Acts 1:13-14 gives the list of these apostles as the eleven (cf. Acts 2:32; 3;15), the women, and Mary mother of Jesus, with his brothers (Acts 5:32). When the time came to choose a replacement for Judas the same criterion of witness (martures) from the beginning is used (Acts 1:21-22). Joanna, like Matthias and Joseph called Barsabas, was an eyewitness and apostle from the beginning.
Joanna is a very important person in the Jesus movement. She may even be the granddaughter of most excellent Theophilus. Archeological evidence confirming the existence of Theophilus, as an ossuary has been discovered bearing the inscription, "Johanna granddaughter of Theophilus, the High Priest"[2]
Both Richard J. Bauckham and Ben Witherington III conclude that the disciple Joanna is the same woman as the Christian Junia mentioned by Paul in his Epistle to the Romans (Romans 16:7). Paul says that Junia was famous among the apostles and that she was in the Lord before him which must be prior to 34 CE. She is likely therefore, given the evidence presented above, to have been a witness of everything from the time of the baptism of John (Acts 1:22).
She is honoured as a saint in the Eastern Orthodox Church on the "Sunday of the Myrrhbearers", which is two Sundays after Pascha (Easter), and in the Roman Catholic Church on May 24. She is commemorated in the Calendar of Saints of the Lutheran Church - Missouri Synod on August 3 together with Mary, the Mother of James and Salome.
Derivatives are : St. Jessica, St. Jennifer. She is/was a very important person to many faiths and without her a lot would be unknown about religion.
Joanna was a secondary character in Margaret George’s 2002 novel Mary, Called Magdalene. In the novel, Joanna, cast from Herod’s household by Cuuza for being possessed, is healed by Jesus in Capernaum. She then joins the other disciples. She is the second woman, after Mary, and becomes her friend.

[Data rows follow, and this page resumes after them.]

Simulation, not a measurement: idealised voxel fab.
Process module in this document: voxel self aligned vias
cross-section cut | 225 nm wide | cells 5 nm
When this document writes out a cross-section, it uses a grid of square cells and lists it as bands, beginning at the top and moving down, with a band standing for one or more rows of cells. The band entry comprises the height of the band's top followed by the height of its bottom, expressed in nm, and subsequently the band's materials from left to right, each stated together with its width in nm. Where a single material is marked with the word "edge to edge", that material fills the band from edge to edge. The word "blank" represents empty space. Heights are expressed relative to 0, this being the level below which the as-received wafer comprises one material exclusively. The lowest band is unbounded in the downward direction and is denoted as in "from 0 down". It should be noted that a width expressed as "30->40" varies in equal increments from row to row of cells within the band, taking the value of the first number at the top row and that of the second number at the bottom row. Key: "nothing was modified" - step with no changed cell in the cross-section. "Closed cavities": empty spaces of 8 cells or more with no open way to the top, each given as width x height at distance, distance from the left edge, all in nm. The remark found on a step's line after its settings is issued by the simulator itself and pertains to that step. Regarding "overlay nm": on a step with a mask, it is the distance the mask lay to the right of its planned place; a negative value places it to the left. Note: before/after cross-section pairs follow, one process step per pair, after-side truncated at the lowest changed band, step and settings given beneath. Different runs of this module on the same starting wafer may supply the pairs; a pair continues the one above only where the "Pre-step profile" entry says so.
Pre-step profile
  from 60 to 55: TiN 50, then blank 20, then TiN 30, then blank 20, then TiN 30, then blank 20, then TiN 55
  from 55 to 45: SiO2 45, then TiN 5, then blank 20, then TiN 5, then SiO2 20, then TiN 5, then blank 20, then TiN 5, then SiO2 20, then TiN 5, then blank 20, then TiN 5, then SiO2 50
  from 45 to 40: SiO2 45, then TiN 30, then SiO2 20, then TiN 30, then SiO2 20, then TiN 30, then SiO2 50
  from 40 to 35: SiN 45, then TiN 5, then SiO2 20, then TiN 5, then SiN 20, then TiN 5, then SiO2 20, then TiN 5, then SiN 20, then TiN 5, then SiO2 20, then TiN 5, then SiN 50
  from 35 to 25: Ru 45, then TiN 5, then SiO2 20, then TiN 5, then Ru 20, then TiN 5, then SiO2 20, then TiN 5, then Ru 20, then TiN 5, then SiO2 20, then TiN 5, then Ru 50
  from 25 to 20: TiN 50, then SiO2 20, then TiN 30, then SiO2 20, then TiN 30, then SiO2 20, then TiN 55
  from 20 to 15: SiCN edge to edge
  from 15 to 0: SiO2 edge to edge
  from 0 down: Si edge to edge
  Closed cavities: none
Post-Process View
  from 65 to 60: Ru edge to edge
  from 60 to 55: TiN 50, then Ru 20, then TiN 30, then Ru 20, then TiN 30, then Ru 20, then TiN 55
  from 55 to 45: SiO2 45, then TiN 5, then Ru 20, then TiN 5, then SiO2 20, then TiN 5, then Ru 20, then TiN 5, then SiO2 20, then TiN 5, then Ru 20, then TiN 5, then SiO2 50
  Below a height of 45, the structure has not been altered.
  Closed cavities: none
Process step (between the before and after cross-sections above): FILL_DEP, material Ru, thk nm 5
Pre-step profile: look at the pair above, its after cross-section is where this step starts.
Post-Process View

Joanna is the main character in Mary Rourke's 2006 novel Two Women of Galilee. In Rourke's telling, Joanna is the daughter of a family that had become Hellenized and ceased to practice Judaism as they obtained a privileged position in the court of Herod. Mary is Joanna's long-lost cousin from a branch of the family that was still observant. When they meet they become close friends. Joanna meets Jesus through her friendship with Mary and he heals her of tuberculosis. The story centers on the friendship of Joanna and Mary, retelling events from the Gospel from the women's point of view.